Christ Alone, by Michael E. Wittmer, is published by Edenridge Press, and is available at Hearts and Minds Books, Amazon, and, no-doubt, countless other outlets. Byron Borger, of Hearts and Minds Books, also wrote a review of Christ Alone that is well worth reading-and it was his review that alerted me to the publication of this book. Thanks to Byron.
First off, let me just say how thrilled I am that the church as a whole, and individual Christians of several stripes, are having the discussion of Matters Eternal. Whatever one may think of Love Wins or Wittmer’s response Christ Alone, I think the fact that people who occupy both pulpits and pews are now talking passionately about salvation, and not just bedrooms, bodes well for the Faith.
I am also heartened by Wittmer’s tone in Christ Alone, which he sets from the get go. I’ve visited the “Rob Bell” Facebook page several times in the past few weeks, and it has become a place of shrill, uncharitable shouting. Wittmer begins his book on his take of the Christian Gospel in a manner befitting the Gospel. And, that’s, pardon the pun, good news.
In terms of the quality of Wittmer’s book, I am as impressed as I am stunned. It took me eight years to write a book, and he wrote this one in a month – and it is cogent, thorough, well-thought out, well-written, and well-edited. He should be proud.
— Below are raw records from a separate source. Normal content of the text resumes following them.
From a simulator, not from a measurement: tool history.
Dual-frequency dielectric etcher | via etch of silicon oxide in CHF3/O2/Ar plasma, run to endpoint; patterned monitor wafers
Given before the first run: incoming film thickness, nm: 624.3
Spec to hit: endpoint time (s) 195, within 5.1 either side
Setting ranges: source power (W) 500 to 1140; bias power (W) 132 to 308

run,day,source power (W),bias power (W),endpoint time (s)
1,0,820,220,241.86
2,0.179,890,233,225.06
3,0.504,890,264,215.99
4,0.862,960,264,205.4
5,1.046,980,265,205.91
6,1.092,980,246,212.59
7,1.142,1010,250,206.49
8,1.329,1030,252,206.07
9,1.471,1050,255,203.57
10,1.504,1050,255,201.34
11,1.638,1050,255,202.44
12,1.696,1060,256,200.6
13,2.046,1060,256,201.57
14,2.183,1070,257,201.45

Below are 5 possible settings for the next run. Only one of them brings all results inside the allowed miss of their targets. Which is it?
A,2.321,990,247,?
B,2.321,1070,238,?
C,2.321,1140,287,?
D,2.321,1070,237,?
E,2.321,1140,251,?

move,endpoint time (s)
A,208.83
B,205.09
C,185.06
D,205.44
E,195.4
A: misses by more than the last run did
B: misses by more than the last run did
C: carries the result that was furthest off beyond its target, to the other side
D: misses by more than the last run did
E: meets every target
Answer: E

Wittmer also demonstrates his abilities as a true theologian. Bell writes Love Wins in the manner of…well…poetry. It’s as much work of art as it is a treatise on salvation. And, in this sense, the conversation between Love Wins and Christ Alone is an unfair fight. It’s a duel where Bell brings a paintbrush, and Wittmer brings a Louisville Slugger – monogrammed of course with Augustine and C. S. Lewis.
Of course, I take issue with several points of Wittmer’s critique, and I take issue with some of Wittmer’s conclusions.
The Meaning of the Cross
This is one spot where I found Wittmer’s book very enlightening. In the chapter “Cross and Resurrection,” Wittmer picked up on something that I missed in Love Wins: the meaning of the sacrifice and Resurrection is downgraded. I’m not sure that Bell intended this, or that he believes that the death and Resurrection of Christ is ineffectual, but it’s there nonetheless.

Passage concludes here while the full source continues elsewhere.